Configuring Mastodon Prometheus Metrics

With release 4.4.0 Mastodon introduced a Prometheus exporter. In this post, I will configure it and show the data it provides.

With the new release, Mastodon provides metrics from Ruby and Sidekiq. I’ve attached examples for both to this post, see here for Ruby and here for Sidekiq.

The information is not actually that interesting, it’s just generic process data. But I did find at least the Sidekiq data worth gathering. It will provide an interesting future look into my usage of Mastodon and perhaps even the activity in the Fediverse (or at least the part I’m connected to) overall.

I’m running Mastodon via the official Helm chart, so I enabled the metrics exporters via the values.yaml file like this:

mastodon:
  metrics:
    statsd:
      exporter:
        enabled: false
    prometheus:
      enabled: true
      sidekiq:
        detailed: true

As I’ve noted above, I didn’t find the Ruby data interesting at all, so I did not enable the detailed data for that.

Enabling the Prometheus exporter adds containers running the exporter to the Sidekiq and Web Pods. Both listen on port 9394 by default. These ports are not added to any Services.

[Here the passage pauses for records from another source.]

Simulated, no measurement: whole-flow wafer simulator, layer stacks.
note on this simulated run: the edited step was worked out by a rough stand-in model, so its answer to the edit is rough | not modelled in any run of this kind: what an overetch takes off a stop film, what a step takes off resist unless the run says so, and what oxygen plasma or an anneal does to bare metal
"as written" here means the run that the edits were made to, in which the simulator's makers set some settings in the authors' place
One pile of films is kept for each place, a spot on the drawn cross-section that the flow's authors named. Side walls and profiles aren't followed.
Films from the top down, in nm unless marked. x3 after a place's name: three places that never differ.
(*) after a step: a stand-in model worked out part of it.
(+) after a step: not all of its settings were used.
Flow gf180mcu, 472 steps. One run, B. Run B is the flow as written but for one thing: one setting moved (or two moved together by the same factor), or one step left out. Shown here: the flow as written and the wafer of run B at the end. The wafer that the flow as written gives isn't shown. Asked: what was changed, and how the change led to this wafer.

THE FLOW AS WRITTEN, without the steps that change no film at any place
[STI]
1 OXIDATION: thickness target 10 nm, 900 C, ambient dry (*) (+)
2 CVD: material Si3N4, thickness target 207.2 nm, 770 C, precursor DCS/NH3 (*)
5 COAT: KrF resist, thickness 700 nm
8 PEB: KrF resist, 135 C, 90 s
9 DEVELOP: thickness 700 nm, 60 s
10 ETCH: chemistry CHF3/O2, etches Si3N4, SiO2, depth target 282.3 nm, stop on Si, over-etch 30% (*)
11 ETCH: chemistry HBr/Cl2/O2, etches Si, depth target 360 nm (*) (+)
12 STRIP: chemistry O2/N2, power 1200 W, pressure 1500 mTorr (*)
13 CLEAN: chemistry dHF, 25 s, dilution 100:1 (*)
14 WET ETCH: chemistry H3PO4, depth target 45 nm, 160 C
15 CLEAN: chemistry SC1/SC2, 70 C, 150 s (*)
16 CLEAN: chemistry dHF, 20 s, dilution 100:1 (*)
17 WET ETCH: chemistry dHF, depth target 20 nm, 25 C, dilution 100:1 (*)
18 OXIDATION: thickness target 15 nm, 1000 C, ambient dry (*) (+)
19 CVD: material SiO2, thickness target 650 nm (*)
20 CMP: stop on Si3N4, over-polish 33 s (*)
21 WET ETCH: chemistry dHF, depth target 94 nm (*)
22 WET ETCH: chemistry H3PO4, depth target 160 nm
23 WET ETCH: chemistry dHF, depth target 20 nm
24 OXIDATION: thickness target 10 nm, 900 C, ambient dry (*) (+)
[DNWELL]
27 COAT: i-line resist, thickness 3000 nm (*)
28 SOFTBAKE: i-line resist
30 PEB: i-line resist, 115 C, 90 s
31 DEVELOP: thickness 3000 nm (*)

To instruct my Prometheus instance to scrape the endpoints, I created a PodMonitor like this:

apiVersion: monitoring.coreos.com/v1
kind: PodMonitor
metadata:
  name: sidekiq-metrics
  labels:
    {{- range $label, $value := .Values.commonLabels }}
    {{ $label }}: {{ $value | quote }}
    {{- end }}
spec:
  selector:
    matchLabels:
      app.kubernetes.io/component: sidekiq-all-queues
      app.kubernetes.io/instance: mastodon
      app.kubernetes.io/name: mastodon
      homelab/part-of: mastodon
  podMetricsEndpoints:
    - port: prometheus
      path: /metrics
      scheme: http
      interval: 1m
      metricRelabelings:
        - sourceLabels:
            - "__name__"
          action: drop
          regex: collector_.*
        - sourceLabels:
            - "__name__"
          action: drop
          regex: heap_.*
        - sourceLabels:
            - "__name__"
          action: drop
          regex: rss
        - sourceLabels:
            - "__name__"
          action: drop
          regex: malloc_increase_bytes_limit
        - sourceLabels:
            - "__name__"
          action: drop
          regex: oldmalloc_increase_bytes_limit
        - sourceLabels:
            - "__name__"
          action: drop
          regex: major_gc_ops_total
        - sourceLabels:
            - "__name__"
          action: drop
          regex: minor_gc_ops_total
        - sourceLabels:
            - "__name__"
          action: drop
          regex: allocated_objects_total
        - sourceLabels:
            - "__name__"
          action: drop
          regex: sidekiq_job_duration_seconds.*
        - sourceLabels:
            - "__name__"
          action: drop
          regex: active_record_connection_pool.*

Nothing really special about it, besides perhaps dropping a couple of metrics I did not find too interesting at ingestion.

One note: If you’ve got network policies in use, make sure that your Prometheus instance can actually reach the Mastodon Pods.

Next I went to my Grafana instance and created a few panels in a fresh dashboard to show the interesting data. I created a couple of stats panels first:

A screenshot of multiple Grafana stats panels. The first one is for 'Dead Jobs', showing that right now, there are 1196 of them. Next come the failed jobs, with 57k jobs and then the big one, 3.55 million processed jobs. That's followed by the retry queue with 96 entries and the scheduled queue, with 54 entries. — The overview stats panels in my Mastodon dashboard.

Then I’ve also got two time series panels, starting with the total jobs by type:

A screenshot of a Grafana time series panel, showing six hours from 16:00 to 22:00. The legend shows a number of different job types from Mastodon's system, like the FetchReplyWorker or the RefollowWorker. The plot is stacked, and hovers around 100 jobs on average. But around 16:50, 19:10, 20:28, 20:40, 21:00, 21:45, 22:00, there are peaks up to 300 to 500 jobs, driven by the ActivityPub:DeliveryWorker. — The current jobs running.

This plot shows the increase in jobs in the given period. It nicely shows the times where I made a post or boosted a post today. So this plot alone was already worth it. 🙂

Next, I’ve also got a plot for the failed jobs:

A screenshot of a Grafana time series panel, showing the failed jobs by type. It shows none for a lot of the time, but again, whenever I post or boost something, around the same times as the previous plot, the failed jobs shoot up, albeit only to around 22. — Failed jobs during the same time frame.

I would have wished for a bit more info, to be honest. At least the general instance information available in Mastodon’s admin dashboard would have been nice.

But this is enough for now, and it’s going to be interesting to see how the daily jobs develop in the future.